| Network Working Group | Mark D. Anderson |
| INTERNET DRAFT | Discerning Software |
| <draft-mda-docformats-pdf-as-xml-00> | October 2005 |
| FYI: 0 | |
| Category: Informational | |
| Expires: April 2006 |
PDF as XML
draft-mda-docformats-pdf-as-xml-00
By submitting this Internet-Draft, each author represents that any applicable patent or other IPR claims of which he or she is aware have been or will be disclosed, and any of which he or she becomes aware will be disclosed, in accordance with Section 6 of BCP 79.
Internet-Drafts are working documents of the Internet Engineering Task Force (IETF), its areas, and its working groups. Note that other groups may also distribute working documents as Internet-Drafts.
Internet-Drafts are draft documents valid for a maximum of six months and may be updated, replaced, or obsoleted by other documents at any time. It is inappropriate to use Internet-Drafts as reference material or to cite them other than as “work in progress”.
The list of current Internet-Drafts can be accessed at <http://www.ietf.org/ietf/1id-abstracts.txt>.
The list of Internet-Draft Shadow Directories can be accessed at <http://www.ietf.org/shadow.html>.
This Internet-Draft will expire in April 2006.
Copyright © The Internet Society (2005). All Rights Reserved.
This document specifies representations of PDF as XML.

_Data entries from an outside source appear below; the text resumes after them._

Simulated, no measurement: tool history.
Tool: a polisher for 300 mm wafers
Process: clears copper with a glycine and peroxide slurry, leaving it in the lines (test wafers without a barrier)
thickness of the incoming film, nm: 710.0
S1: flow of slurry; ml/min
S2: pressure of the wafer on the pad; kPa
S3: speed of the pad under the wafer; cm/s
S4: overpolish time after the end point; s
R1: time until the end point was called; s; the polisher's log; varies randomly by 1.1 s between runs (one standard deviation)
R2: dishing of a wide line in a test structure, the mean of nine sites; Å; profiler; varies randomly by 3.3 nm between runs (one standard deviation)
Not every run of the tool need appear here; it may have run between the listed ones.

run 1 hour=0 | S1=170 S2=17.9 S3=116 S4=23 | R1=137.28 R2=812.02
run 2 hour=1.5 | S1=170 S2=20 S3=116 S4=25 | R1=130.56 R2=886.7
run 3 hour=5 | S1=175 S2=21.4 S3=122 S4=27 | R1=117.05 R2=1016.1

This document defines two profiles for representing a PDF document as XML: "Raw" and "Logical". The "Raw" profile preserves physical layout decisions in a PDF document, while "Logical" does not. The two XML documents have different xml root elements ("pdfraw" vs. "pdf"). Neither is a superset of the other.
The "Raw" profile is useful for debugging issues with PDF files, and for doing low-level manipulations prior to conversion back to PDF. It preserves most (but not all) of the file structure.
The "Logical" profile is useful for performing conversions to other formats. There is no information lost in the "Logical" profile that might be useful when converted to some other document format. The difference between "Raw" and "Logical" is never one that would make a difference visually to a user.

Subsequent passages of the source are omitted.